# Demonstration by artificial dataset

In [1]:
from fairtorch import ConstraintLoss, DemographicParityLoss, EqualiedOddsLoss
import random
import numpy as np
import torch
from torch import nn, optim
from torch.utils.data import DataLoader, Dataset


In [2]:
def seed_everything(seed):
    random.seed(seed)
    os.environ["PYTHONHASHSEED"] = str(seed)
    np.random.seed(seed)
    torch.manual_seed(seed)
    torch.cuda.manual_seed(seed)
    torch.backends.cudnn.deterministic = True


seed_everything(2021)

## Prepare artificial dataset 

In [3]:
n_feature = 5

def genelate_data(n_samples = 1000, n_feature=n_feature):

    y = np.random.randint(0, 2, size=n_samples)
    loc0 = np.random.uniform(-2, 2, n_feature)
    loc1 = np.random.uniform(-2, 2, n_feature)

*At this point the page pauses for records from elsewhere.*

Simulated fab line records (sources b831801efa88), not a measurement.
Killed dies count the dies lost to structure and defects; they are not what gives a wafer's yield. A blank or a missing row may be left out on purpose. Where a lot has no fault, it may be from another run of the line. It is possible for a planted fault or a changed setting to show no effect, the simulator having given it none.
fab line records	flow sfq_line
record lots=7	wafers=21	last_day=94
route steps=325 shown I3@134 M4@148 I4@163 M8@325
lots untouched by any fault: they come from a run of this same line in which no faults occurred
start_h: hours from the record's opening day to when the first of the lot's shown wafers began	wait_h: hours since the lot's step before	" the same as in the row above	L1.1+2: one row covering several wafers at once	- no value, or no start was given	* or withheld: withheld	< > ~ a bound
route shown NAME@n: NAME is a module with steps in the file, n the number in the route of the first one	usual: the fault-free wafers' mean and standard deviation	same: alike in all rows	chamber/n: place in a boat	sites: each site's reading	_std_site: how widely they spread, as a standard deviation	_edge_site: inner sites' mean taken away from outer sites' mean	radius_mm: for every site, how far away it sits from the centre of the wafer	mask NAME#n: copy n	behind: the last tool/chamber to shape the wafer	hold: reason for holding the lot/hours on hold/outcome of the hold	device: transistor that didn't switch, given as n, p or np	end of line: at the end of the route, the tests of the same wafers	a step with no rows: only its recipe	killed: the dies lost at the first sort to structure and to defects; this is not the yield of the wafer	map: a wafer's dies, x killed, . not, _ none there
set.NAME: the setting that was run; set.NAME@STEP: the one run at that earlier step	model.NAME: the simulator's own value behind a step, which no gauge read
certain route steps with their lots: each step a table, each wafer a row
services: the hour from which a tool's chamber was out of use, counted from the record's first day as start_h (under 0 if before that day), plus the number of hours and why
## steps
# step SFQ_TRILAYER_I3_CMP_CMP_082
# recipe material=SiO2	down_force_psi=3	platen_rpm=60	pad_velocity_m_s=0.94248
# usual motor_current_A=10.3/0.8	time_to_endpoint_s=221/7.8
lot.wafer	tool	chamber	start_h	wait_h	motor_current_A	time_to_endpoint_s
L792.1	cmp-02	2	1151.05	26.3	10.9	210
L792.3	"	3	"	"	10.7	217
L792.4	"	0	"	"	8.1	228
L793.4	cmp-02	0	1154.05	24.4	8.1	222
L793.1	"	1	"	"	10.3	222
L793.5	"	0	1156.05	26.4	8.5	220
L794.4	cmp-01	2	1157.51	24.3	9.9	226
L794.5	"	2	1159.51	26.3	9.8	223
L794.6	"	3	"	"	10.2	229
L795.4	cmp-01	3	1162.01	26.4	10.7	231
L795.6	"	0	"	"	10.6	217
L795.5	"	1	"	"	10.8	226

    X = np.zeros((n_samples, n_feature))
    for i, u in enumerate(y):
        if y[i] ==0:
            X[i] = np.random.normal(loc = loc0, scale=1.0, size=n_feature)  
        else:
            X[i] = np.random.normal(loc = loc1, scale=1.0, size=n_feature)  

    sensi_feat = (X[:, 0] > X[:, 0].mean()).astype(int)
    X[:, 0] = sensi_feat.astype(np.float32)
    X = torch.from_numpy(X).float()
    y = torch.from_numpy(y).float()
    sensi_feat = torch.from_numpy(sensi_feat)
    return X, y, sensi_feat


In [4]:
dataset = genelate_data(1024, n_feature=n_feature)
# data split
n_train = int(0.7*len(dataset[0]))
X_train, y_train, sensi_train = map(lambda x : x[:n_train], dataset)
X_test, y_test, sensi_test = map(lambda x : x[n_train:], dataset)


## train model

In [None]:
model = nn.Sequential(nn.Linear(n_feature,1))


criterion = nn.BCEWithLogitsLoss()
optimizer = optim.SGD(model.parameters(),lr=0.1)

for i in range(0, 200):
    optimizer.zero_grad()    
    logit = model(X_train)
    loss = criterion(logit.view(-1), y_train)
    
    loss.backward()
    optimizer.step()
y_pred = (torch.sigmoid(model(X_test)).view(-1) > 0.5 ).float()
acc_test = (y_pred  == y_test ).float().mean().item()

print("acc test: ",acc_test)

acc_test_vanilla = acc_test

gap_vanilla = np.abs(y_pred[sensi_test==0].mean().item() - y_pred[sensi_test==1].mean().item())
print("gap of expected values: ", gap_vanilla)

## demographic partity 

In [None]:
dim_hiden = 32
model = nn.Sequential(nn.Linear(n_feature,1))

dp_loss = DemographicParityLoss(sensitive_classes=[0, 1], alpha=100) # constraint 
optimizer = optim.SGD(model.parameters(),lr=0.1)



# train 
for i in range(0, 100):
    optimizer.zero_grad()    
    logit = model(X_train)
    loss = criterion(logit.view(-1), y_train)
    loss +=  dp_loss(X_train, logit, sensi_train) # add constraint
    loss.backward()
    optimizer.step()
y_pred = (torch.sigmoid(model(X_test)).view(-1) > 0.5 ).float()
acc_test = (y_pred  == y_test ).float().mean().float().item()

print("acc test: ",acc_test)

acc_test_vanilla = acc_test

gap_dp = np.abs(y_pred[sensi_test==0].mean().item() - y_pred[sensi_test==1].mean().item())
print("gap of expected values: ", gap_dp)